As the custodians of the court’s funds, revenues, records, properties and premises, clerks of court perform very delicate functions and are liable for any loss, shortage, destruction or impairment thereof.[1] It is presumed that they have familiarized themselves with the various statutes and administrative circulars pertinent to their functions to effectively discharge their duties and responsibilities. Aside from being the custodian of the court’s funds and property, a clerk of court is also entrusted with the responsibility of implementing regulations regarding fiduciary funds.[2] No protestations of good faith can justify non-compliance with the circulars designed to promote full accountability of government funds.[3]

On August 19, 2002, Carlomagno Toribio, acting on behalf of the Spouses Iluminada A. Zuasola and Roger V. Zuasola, filed a letter-complaint against Atty. Fermin M. Ofilas, Clerk of Court VI and Ex-Oficio Sheriff, RTC-OCC, San Mateo, Rizal with the Office of the Court Administrator.[4] Together with the letter-complaint, Toribio filed the Affidavit-Complaint[5] of the Zuasola spouses, stating that on October 1, 1999, Iluminada sought to redeem a parcel of land from Ernesto E. Braña; that the land had been mortgaged by her brother, Wilfredo Antonio, to Braña to secure payment of a loan; that the mortgage was foreclosed and the property sold at public auction to Braña for P3,000,000.00; that Mrs. Zuasola deposited with respondent clerk of court the amount of P3,108,070.00, consisting of P108,070.00 in cash[6] and P3,000,000.00 in Manager’s Check,[7] issued by the RCBC Savings Bank, San Mateo, Rizal Branch; that respondent executed a Deed of Redemption[8] dated October 1, 1999 in favor of Iluminada.

Thereafter, Iluminada learned that on January 12, 2000, Braña executed an Affidavit of Consolidation stating that there was no valid redemption of the property. It was discovered that the RCBC Manager’s Check entrusted to respondent was deposited in his personal account in the Merchant Bank, San Mateo, Rizal Branch under Savings Account No. 50000357 on October 5, 1999.

The money earned interest in respondent’s personal account. On October 12, 2000, respondent transferred the amount of P3,640,278.00 in the Sheriff’s Trust Fund to the Land Bank of the Philippines, but the redemption period had by then expired.

Wilfredo Antonio, brother of Iluminada A. Zuasola, likewise executed an affidavit stating that his sister withdrew her intent to redeem the property because Braña had demanded the sum of P12,776,053.32. Iluminada thereafter tried to recover the entire deposit from respondent, who returned the amount, less the charges for the redemption.

In his Comment,[9] respondent alleged that the objective of the complainants was to recover the interest earned by the redemption money. He stated that on October 1, 1999, before the expiry of the one-year redemption period, the mortgagor, Wilfredo Antonio, through his sister Iluminada, tendered the sum of P3,000,000.00 in RCBC Manager’s Check No. 038375 and cash amounting to P108,070.00.[10] That afternoon, Iluminada tendered another cash amount of P336,000.00 as additional redemption money. On October 4, 1999, he notified[11] Braña about Zuasola’s intention to redeem the property and advised him to claim the redemption money at his office and to surrender the title OCT No. P-935.

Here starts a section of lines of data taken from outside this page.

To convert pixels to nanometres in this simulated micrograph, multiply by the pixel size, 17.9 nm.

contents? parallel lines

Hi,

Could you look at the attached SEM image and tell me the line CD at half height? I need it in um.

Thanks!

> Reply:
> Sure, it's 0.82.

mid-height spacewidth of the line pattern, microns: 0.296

Since the Manager’s Check was drawn in the name of respondent, he deposited the check in his personal account for purposes of expediency.

Braña did not get in touch with respondent, instead he filed an Affidavit of Adverse Claim on October 27, 1999 which was annotated by the Register of Deeds on the title to the property.

Braña’s counsel informed respondent that his client did not accept the redemption money paid by Zuasola because the amount tendered was insufficient.

On October 4, 2000, respondent received a demand letter from Wilfredo Antonio’s lawyer for the release of the interest earned by the redemption money in the bank.

Respondent deposited the money together with the interests in the Sheriff’s Trust Fund (STF) Savings Account in Land Bank, Marikina City, amounting to P3,640,278.00.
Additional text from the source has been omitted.